The Southland will post modest economic growth over the next three to six months, but won't really pick up a full head of steam until the middle of 2004, according to a projection released Monday.
Cal State Fullerton said its index of leading indicators for Southern California had increased 0.65% in the third quarter, marking the gauge's fourth straight quarterly increase. That momentum should continue into the new year, according to economist Adrian Fleissig, author of the index. But he said a robust expansion was still a few quarters away.
Recently released gross domestic product figures show that the U.S. economy grew at a scorching 7.2% pace in the third quarter. But Fleissig's research suggests that the Southland's gains will be more tepid. While the state's fortunes are inextricably linked to the health of the national economy, some unique factors may constrain the region's near-term growth, Fleissig said.

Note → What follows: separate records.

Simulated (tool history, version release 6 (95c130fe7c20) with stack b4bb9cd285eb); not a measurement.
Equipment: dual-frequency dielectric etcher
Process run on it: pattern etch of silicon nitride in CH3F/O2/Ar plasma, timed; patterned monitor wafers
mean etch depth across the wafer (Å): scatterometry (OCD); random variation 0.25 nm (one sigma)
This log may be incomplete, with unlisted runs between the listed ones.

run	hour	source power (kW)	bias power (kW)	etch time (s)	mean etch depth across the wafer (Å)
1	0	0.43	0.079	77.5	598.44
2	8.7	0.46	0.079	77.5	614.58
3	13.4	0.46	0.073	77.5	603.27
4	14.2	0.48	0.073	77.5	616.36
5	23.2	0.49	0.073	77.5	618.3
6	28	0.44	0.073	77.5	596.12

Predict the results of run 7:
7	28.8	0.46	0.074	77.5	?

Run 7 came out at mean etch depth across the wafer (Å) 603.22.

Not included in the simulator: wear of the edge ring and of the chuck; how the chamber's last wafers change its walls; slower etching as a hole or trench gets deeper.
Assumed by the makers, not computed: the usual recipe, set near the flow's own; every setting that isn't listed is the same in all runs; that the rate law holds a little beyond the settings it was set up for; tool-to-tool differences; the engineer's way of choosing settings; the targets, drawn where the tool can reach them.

California's budget crisis, for example, means that communities statewide will continue to keep a lid on hiring and supplier contracts.
The recent wildfires may extract a toll as well. Although insurance proceeds will cover much of the damage and will boost construction and retail spending down the road, Fleissig said lost sales, snarled deliveries, absenteeism and other fallout from nearly two weeks of blazes could prove a drag on growth in the short run.
In addition, California's workers' compensation system remains the most expensive in the nation and a barrier to hiring, despite recent efforts to reform the system.
"We're just not seeing much growth in employment ... which is what drives consumer spending and purchasing power," Fleissig said. "It doesn't look as if Southern California will be falling back into recession, but it doesn't look like there is going to be a huge recovery" anytime soon.
Cal State Fullerton's Southern California index projects economic activity for a six-county area consisting of Los Angeles, Orange, San Bernardino, Riverside, Ventura and Imperial counties. It includes national as well as regional components.
Five of those components -- the Standard & Poor's 500 stock index, the interest rate spread, real money supply, Pacific region consumer confidence and the unemployment rate -- showed improvement last quarter. Two other components -- Southern California building permits and regional employment -- posted declines.
The 0.65% third-quarter increase in the index compares with a 0.9% gain in the second quarter. The index declined 0.57% in the third quarter of 2002.